Metadata-Version: 2.1
Name: xport
Version: 3.5.1
Summary: SAS XPORT file reader
Home-page: https://github.com/selik/xport
Author: Michael Selik
Author-email: michael.selik@gmail.com
License: MIT
Keywords: sas,xport,xpt,cport,sas7bdat
Platform: any
Classifier: Development Status :: 4 - Beta
Classifier: Topic :: Text Processing
Classifier: Topic :: Utilities
Classifier: License :: OSI Approved :: MIT License
Classifier: Intended Audience :: Developers
Classifier: Operating System :: OS Independent
Classifier: Programming Language :: Python
Classifier: Programming Language :: Python :: 3 :: Only
Classifier: Programming Language :: Python :: 3.7
Classifier: Programming Language :: Python :: 3.8
Classifier: Programming Language :: Python :: 3.9
Requires-Python: >=3.7
Provides-Extra: dev
License-File: LICENSE.txt

########################################################################
  Xport
########################################################################

.. sphinx-page-start

Read and write SAS Transport files (``*.xpt``).

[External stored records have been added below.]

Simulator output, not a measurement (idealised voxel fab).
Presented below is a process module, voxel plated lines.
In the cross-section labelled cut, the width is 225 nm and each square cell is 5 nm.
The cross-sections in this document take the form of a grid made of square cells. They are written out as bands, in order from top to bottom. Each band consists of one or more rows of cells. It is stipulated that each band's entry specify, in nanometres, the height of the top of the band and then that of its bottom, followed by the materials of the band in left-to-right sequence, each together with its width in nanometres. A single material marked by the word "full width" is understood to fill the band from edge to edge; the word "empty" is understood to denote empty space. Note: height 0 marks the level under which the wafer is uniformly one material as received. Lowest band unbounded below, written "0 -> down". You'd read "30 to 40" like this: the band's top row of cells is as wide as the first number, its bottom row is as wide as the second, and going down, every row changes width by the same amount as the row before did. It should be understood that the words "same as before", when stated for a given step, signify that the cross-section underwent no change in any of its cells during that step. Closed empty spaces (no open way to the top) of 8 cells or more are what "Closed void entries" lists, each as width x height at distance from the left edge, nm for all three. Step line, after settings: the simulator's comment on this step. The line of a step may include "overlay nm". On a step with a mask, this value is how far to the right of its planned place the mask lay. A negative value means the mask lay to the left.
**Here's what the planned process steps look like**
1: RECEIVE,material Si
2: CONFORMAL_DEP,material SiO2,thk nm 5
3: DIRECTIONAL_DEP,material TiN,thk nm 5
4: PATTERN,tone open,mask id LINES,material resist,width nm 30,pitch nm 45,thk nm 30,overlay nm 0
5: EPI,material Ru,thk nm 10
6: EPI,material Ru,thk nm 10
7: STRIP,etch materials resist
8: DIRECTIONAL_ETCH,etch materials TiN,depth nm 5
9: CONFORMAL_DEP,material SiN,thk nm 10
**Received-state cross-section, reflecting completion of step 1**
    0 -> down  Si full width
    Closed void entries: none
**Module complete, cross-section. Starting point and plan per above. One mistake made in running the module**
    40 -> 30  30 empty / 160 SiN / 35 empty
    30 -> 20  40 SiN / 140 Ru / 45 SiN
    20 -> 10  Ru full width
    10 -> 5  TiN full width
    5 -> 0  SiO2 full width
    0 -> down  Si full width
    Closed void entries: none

SAS uses a handful of archaic file formats: XPORT/XPT, CPORT, SAS7BDAT.
If someone publishes their data in one of those formats, this Python
package will help you convert the data into a more useful format.  If
someone, like the FDA, asks you for an XPT file, this package can write
it for you.


What's it for?
==============

XPORT is the binary file format used by a bunch of `United States
government agencies`_ for publishing data sets. It made a lot of sense
if you were trying to read data files on your IBM mainframe back in
1988.

The official `SAS specification for XPORT`_ is relatively
straightforward. The hardest part is converting IBM-format floating
point to IEEE-format, which the specification explains in detail.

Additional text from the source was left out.